And frankly, I would say it's the reason we're the only studio that has started what in the last 70, 80 years that really is still standing at this point in time because I think we did build a different mousetrap. It's not necessarily a better mousetrap, but it's our mousetrap, and we're really consistent about how we operate this business. We're really efficient about how we operate this business. And so I think brand in that respect, even if it's not a consumer brand like Disney certainly is, we think that brand is really effective. And it's a rallying cry for all of business partners here at Lions Gate.
Okay. Thanks Jon. Appreciate it.
Thanks, Jim. Operator, could we get the next question, please?
Our next question comes from Matthew Harrigan with Benchmark. Please go ahead.
Could you comment further -- I mean now that you have even more prominent brands, John Wick has really taken off. I know you have a number of other things in the hopper on the interactive entertainment and particularly the video game potential there? And also, Joy Ride we're seeing a tremendous amount of buzz, but it feels like the Asian market is still very remarkably underserved at this point. Do you have anything else in development there? And I assume you would probably agree with that observation? Thank you.

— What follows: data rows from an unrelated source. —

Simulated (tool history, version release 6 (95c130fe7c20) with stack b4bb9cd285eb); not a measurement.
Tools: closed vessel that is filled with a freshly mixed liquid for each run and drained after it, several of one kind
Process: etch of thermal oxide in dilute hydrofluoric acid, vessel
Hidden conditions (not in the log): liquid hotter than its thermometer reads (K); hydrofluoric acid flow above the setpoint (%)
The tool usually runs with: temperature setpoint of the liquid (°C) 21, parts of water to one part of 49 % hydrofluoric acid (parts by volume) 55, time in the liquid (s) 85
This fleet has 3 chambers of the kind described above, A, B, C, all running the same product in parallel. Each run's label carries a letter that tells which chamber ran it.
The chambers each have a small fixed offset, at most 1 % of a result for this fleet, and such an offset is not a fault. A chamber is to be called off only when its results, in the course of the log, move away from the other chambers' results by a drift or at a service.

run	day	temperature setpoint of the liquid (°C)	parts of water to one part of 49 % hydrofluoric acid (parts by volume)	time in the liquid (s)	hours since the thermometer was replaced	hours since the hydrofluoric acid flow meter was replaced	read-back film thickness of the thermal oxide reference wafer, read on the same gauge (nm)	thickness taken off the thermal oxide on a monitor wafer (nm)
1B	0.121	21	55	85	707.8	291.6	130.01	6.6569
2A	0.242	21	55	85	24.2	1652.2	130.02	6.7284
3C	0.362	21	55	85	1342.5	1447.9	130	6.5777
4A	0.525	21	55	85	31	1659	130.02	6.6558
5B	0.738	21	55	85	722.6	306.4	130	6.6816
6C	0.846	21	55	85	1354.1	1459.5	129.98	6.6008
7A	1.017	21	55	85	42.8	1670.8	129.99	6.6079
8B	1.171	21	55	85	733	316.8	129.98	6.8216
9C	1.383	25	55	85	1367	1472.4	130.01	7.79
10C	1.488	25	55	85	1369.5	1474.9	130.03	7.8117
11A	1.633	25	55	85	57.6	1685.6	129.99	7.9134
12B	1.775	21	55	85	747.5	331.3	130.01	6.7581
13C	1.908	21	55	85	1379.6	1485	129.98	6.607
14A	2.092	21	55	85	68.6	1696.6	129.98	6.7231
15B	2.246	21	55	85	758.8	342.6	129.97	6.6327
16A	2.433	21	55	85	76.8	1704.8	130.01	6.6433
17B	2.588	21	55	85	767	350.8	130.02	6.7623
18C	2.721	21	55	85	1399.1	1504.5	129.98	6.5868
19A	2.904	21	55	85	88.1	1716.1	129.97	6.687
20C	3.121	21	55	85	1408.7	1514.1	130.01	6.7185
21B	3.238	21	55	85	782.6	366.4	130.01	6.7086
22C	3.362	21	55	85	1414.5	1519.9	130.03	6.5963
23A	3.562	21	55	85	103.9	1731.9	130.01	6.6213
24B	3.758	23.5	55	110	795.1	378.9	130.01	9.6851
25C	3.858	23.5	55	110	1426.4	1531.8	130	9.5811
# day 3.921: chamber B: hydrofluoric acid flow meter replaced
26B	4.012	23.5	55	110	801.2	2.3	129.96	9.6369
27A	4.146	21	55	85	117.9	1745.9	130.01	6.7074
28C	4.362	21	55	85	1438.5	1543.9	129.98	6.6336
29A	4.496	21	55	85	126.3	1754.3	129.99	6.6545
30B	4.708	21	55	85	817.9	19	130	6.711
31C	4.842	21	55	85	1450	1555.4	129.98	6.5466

So on the video game side, I don't think there's much more to say. The conversations continue. And hopefully, we'll have something more specific to announce soon on John Wick. As it relates to Joy Ride, sure, part of what we always talk about is we have our tentpole pillar brands, we have really extraordinary economics given the way our international operation works and what's happening here domestically in the efficiency P&A that we also have the ability to do a handful of super interesting, exciting original movies that have the chance to explode.
We took Joyride to South by Southwest and it got the kind of energy underneath it that one would hope, and we think it's going to do great business for us. We acquired a movie at Toronto called The Blackening that we're incredibly excited about, same kind of situation where you've got an original movie that we think we can turn into a real event for an audience. And we continue to populate our slate every year with two to three, four of those movies a year because if you -- if you actually look at the history of Lions Gate, there was a time when John Wick was just an original story, medium budget film.
The Hunger Games, same thing. I was here when we bought that book, there were 40,000 copies sold at the time. And so most of these things at Lions Gate start out at those original movies, we happen to have economics that allow us to do that and continue to mine that space. As well as really monetize those big brands competitively with any other studio in the marketplace.
Great. Thank you.
Thanks, Matt. Operator, could we give the next question, please?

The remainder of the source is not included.